Before we begin:
CD for sale! (Yes, again.) I have an extra copy of the new Art Ensemble of Chicago double live CD, The Sixth Decade — From Paris to Paris, Live at Sons D’Hiver, out now on RogueArt. brand new and still sealed. (I bought one, and before it arrived, they sent me a promo copy.) If you want it, I’ll sell it to you for $25 plus shipping, pretty much anywhere in the world. Drop me an email at burningambulance@gmail.com.
Roz Milner has a really nice writeup on The Sixth Decade; check it out here:
• Critic Rui Miguel Abreu named José Lencastre’s Inner Voices one of the 10 best Portuguese albums of 2022! (You can buy a copy on Bandcamp.)
• My latest Ugly Beauty column is up at Stereogum; I interviewed pianist Jason Moran about his new album From the Dancehall to the Battlefield, and reviewed a bunch of new records, including the Art Ensemble of Chicago album mentioned above.
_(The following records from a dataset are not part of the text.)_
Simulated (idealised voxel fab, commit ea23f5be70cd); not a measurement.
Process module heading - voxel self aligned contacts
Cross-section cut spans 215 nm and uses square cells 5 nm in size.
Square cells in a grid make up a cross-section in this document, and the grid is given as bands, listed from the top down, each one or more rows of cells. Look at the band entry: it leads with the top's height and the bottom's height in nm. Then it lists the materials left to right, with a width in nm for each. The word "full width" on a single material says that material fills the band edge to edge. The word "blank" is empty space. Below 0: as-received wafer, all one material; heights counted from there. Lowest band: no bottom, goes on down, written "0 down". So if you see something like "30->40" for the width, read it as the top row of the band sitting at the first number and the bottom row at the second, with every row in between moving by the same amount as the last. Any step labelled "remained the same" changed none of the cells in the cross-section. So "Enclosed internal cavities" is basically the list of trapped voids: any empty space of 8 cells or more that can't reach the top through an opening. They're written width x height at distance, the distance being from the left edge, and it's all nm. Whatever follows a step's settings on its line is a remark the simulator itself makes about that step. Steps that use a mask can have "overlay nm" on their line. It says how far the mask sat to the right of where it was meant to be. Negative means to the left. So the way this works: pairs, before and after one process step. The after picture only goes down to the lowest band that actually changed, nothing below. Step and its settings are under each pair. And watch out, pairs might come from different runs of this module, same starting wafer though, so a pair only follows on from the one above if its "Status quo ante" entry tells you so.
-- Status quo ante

• Guitarist Brandon Ross has a one-night-only, three-set event happening at Roulette this Friday, January 27. He’ll be performing with For Living Lovers (his duo project with bassist Stomu Takeishi); Phantom Station (with David Virelles on keyboards, Hardedge on sound design, Eric McPherson on drums, and Mauro Refosco on percussion and electronics); and with Breath Of Air (with Charlie Burnham on violin and Warren Benbow on drums)! If you’re in the NYC area, you can buy tickets here or watch a live stream on YouTube, and if you haven’t heard BoA’s amazing debut album, grab it from our Bandcamp page!
Stoner rock/stoner metal is not for everyone. Most of the time, it’s not for me. I don’t smoke weed, for one thing. So the music’s essential qualities — slow to mid-paced fuzz riffs, throbbing beats, lyrics mostly about subjects of interest to stoned people when they’re not simply about smoking weed — aren’t my favorites. But periodically, bands that fit under the stoner umbrella will catch my ear. I love Monster Magnet’s 1990s albums, especially Superjudge and Dopes to Infinity; I liked the first couple of Electric Wizard albums, until the limits of their imagination became clear; I like Fu Manchu; and the instrumental stoner jam trio Earthless are one of my favorite bands ever. (For the record, I don’t count High On Fire — who I love — as a stoner band. Sleep are a stoner band, and I don’t like them, but High On Fire are somewhere between Motörhead and Mastodon: pure metal warriors bestriding the wasteland.)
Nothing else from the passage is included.